Axis Overnight Fund has delivered a 6.2% compound annual growth rate over three years, outpacing peers like UTI and Nippon India. With an asset base of over Rs 11,862 crore, the fund is a popular choice for parking short-term cash. Investors should, however, evaluate expense ratios and tax implications, as returns in this category are generally modest compared to other asset classes.
What Happened
Axis Overnight Fund has emerged as the top-performing scheme in the overnight mutual fund category based on its three-year compound annual growth rate (CAGR) of 6.2%. The fund has outperformed similar offerings, such as the UTI Overnight Fund and Nippon India Overnight Fund, which both reported 6.1% returns over the same period. With assets under management (AUM) of approximately Rs 11,862.9 crore, it remains one of the largest funds in the category. The scheme has also shown lead performance in shorter timeframes, delivering 0.4% over one month and 1.3% over three months.

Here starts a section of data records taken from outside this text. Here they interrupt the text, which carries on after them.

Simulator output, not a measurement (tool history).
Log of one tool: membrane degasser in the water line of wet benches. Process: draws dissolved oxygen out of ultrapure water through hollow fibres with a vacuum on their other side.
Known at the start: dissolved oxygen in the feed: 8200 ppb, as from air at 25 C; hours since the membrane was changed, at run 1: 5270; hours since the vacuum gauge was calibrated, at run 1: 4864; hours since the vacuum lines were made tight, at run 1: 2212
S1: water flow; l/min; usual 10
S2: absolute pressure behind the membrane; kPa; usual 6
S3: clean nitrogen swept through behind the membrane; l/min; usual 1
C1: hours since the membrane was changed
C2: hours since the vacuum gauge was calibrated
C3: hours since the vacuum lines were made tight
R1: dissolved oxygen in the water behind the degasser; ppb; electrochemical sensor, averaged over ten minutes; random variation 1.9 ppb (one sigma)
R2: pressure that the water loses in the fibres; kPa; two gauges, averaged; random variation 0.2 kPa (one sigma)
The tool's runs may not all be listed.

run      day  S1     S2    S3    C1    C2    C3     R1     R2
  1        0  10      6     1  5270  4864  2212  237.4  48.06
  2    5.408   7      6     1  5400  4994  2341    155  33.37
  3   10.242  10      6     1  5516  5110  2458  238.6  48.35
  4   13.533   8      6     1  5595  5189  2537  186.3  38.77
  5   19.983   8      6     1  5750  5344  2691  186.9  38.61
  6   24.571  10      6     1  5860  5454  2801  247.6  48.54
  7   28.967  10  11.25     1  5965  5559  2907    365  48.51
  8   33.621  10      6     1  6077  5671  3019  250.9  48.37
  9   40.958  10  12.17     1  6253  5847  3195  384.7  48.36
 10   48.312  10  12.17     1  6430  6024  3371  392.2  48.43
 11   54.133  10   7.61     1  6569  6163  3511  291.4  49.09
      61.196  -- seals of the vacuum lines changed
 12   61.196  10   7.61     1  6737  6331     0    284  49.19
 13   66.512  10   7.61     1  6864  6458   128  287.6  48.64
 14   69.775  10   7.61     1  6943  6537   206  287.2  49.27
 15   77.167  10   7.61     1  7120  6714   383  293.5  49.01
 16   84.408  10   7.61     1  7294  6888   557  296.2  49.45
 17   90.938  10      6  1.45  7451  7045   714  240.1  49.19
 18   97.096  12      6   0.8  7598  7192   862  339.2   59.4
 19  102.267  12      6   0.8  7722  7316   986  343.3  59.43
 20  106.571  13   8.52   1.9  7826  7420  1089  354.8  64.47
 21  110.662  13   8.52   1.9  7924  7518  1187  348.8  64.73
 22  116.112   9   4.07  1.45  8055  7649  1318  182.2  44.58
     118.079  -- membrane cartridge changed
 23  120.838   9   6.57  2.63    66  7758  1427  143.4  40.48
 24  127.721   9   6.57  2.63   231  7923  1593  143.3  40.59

Why Overnight Fund Returns Vary
Overnight funds are unique because they invest in securities that mature within a single business day. Because the underlying assets—typically Tri-Party Repo (TREPS) or overnight reverse repos—are essentially the same for every fund house, the strategy used by the fund manager is limited. Consequently, the slight differences in returns between funds often come down to the expense ratio. A fund with a lower expense ratio can effectively pass on a slightly higher portion of the returns to investors. When comparing these funds, looking at the expense ratio is often more useful than analyzing complex investment strategies, as the primary goal of these funds is capital preservation rather than aggressive growth.
Understanding The Liquidity And Risk Profile
These funds are designed for investors who have idle cash they might need within a few days or weeks. Because the money is invested in assets maturing in one day, these funds carry negligible credit or interest rate risk compared to longer-term debt funds. However, they also offer lower return potential. Investors must also account for inflation, which can sometimes outpace the returns generated by these funds over the long term, reducing the purchasing power of the money parked here.
Tax And Investor Considerations
It is important for investors to remember that returns from debt mutual funds, including overnight funds, are added to an investor's total income and taxed according to their applicable income tax slab. This is a critical factor for high-income earners, as the post-tax return may be lower than what is advertised. Furthermore, while these funds are highly liquid, they usually follow a T+1 redemption cycle, meaning the money is typically available in the investor's bank account one business day after the redemption request is processed.
What Investors Should Track
When evaluating an overnight fund, investors should prioritize stability and cost efficiency. The key monitorable is the expense ratio, as a lower cost structure is usually the most sustainable driver of better performance in this category. Additionally, while the AUM size provides comfort regarding liquidity and fund house stability, investors should watch for any consistent deviation in performance compared to the benchmark or peer average, which could indicate higher management costs or operational inefficiencies.